Let us apply this analysis to our historical example. Medieval scholars conflated their collective selves with Ptolemy’s geocentric system. They became their beliefs.
Due to this self-identification, the older generation, i.e. the community of intellectuals who had attached to Ptolemy’s geocentric system, felt impelled to defend their perceived collective self from attacks by the younger generation of intellectuals who had attached to Copernicus’ heliocentric system. Without the conflationary process, this transition could have been peaceful rather than acrimonious and revolutionary.
This phenomenon is not unusual. Max Plank said that this conflationary tendency is so strong that scientific progress happens one death at a time. In other words, the self-identification with one’s intellectual life is so great that is impossible for incredibly intelligent scientists to change their minds, despite an abundance of evidence to the contrary. The death of their ideas comes with their personal death.
Plank was specifically referring to the older generation of scientists who resisted Einstein’s radical notions regarding space and time. Then Einstein resisted the radical notions regarding space and time generated by the next generation. Each subsequent generation self-identifies, i.e. conflates Self, with the current Ideas. First battling against the out-moded constructs of the older generation when young and then battling against the fresh constructs of the ensuing younger generation when old. And so on and so forth.
In present times, many in the older generation of intellectuals have conflated their perceived collective Self, not Being (she doesn’t care), with materialist determinism. They fight to defend this outmoded perspective/paradigm against the younger generation of intellectuals who have embraced living choice. Scientific progress comes one death at a time. (Of course, this is just a fantasy, as I am the only one that is currently lobbying for choice.)
This battle of ideas can be violent, even resulting in imprisonment, executions and such. However, frequently the damage from conflation is mostly intellectual. Conflating self with group beliefs frequently results in simple close-mindedness to fresh perspectives. What’s the downside? Having solidified (objectified) a fluid belief system into certainty, the closed mind is not curious. Lacking curiosity, the mind is rigid. While very secure, a rigid mind lacks flexibility, enthusiasm and wonder – more dead than alive.
How do we know when we are engaging in conflation? What are the signs of this dangerous state of mind? How do we detect and eradicate it?
Self-examination? Right?! Self does the conflating and the evaluation? It would be like asking a corrupt sheriff for justice.
While Self is fairly unreliable, emotions are real. Anger is a good indication of attachment to the Self/Belief complex. If we get angry or even emotionally aroused when our position is challenged, this is a clear-cut sign that we have taken our Self too seriously. In the terminology of the article, Self has conflated himself with his ideas. The scar tissue must be dismantled before it fossilizes. Or an operation might be necessary.
Conversely it is a good sign, when we can laugh at our Self when our ideas are challenged. Rather than being offended, we can break the conflation chain or prevent it from forming.

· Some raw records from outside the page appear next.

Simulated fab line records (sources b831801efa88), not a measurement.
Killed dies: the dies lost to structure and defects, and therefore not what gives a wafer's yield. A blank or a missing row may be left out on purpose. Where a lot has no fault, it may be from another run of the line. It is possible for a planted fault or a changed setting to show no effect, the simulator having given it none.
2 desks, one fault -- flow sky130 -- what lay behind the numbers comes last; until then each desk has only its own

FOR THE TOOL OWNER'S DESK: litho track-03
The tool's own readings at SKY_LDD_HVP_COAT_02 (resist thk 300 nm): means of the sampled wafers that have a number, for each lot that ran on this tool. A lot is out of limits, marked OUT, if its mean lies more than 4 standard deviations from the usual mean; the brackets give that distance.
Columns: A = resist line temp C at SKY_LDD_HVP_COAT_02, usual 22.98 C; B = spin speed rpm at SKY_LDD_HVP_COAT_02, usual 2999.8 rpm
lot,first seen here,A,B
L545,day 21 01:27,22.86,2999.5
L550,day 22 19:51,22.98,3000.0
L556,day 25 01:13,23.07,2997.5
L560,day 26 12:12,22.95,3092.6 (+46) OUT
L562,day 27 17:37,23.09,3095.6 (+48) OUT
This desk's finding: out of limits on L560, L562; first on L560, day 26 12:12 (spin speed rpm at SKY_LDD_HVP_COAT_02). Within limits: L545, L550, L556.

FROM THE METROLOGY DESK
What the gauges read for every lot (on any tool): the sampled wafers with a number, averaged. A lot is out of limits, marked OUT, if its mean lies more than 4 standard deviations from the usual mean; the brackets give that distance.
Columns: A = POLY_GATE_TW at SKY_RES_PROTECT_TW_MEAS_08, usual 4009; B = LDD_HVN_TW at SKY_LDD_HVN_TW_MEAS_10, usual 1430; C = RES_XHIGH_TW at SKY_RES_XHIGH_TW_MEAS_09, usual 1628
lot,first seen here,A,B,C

I am happy to say that my friends have avoided conflating Self with Being or Beliefs or Reality. Or should I instead say that we actively work to keep the Mirror of our Mind clean of these unfortunate accretions. Maybe this is one reason for our long lasting friendship.
How do we break the scar tissue of conflation? AA style, we first admit that there is a problem. Rather than holding onto, justifying and fueling our emotional turbulence, we acknowledge that ideas are secondary to a good relationship with friends.
After admitting that the problem is internal rather than external, we cultivate internal tranquility. We take a deep breath, have a glass of wine, take a puff of pot, enter into a deep mediation, go for a walk, anything to break this emotional attachment to our Self and his ideas. When the fever passes, we try to reside in the internal tranquility that is the prerequisite for Being’s Direct Experience of Reality.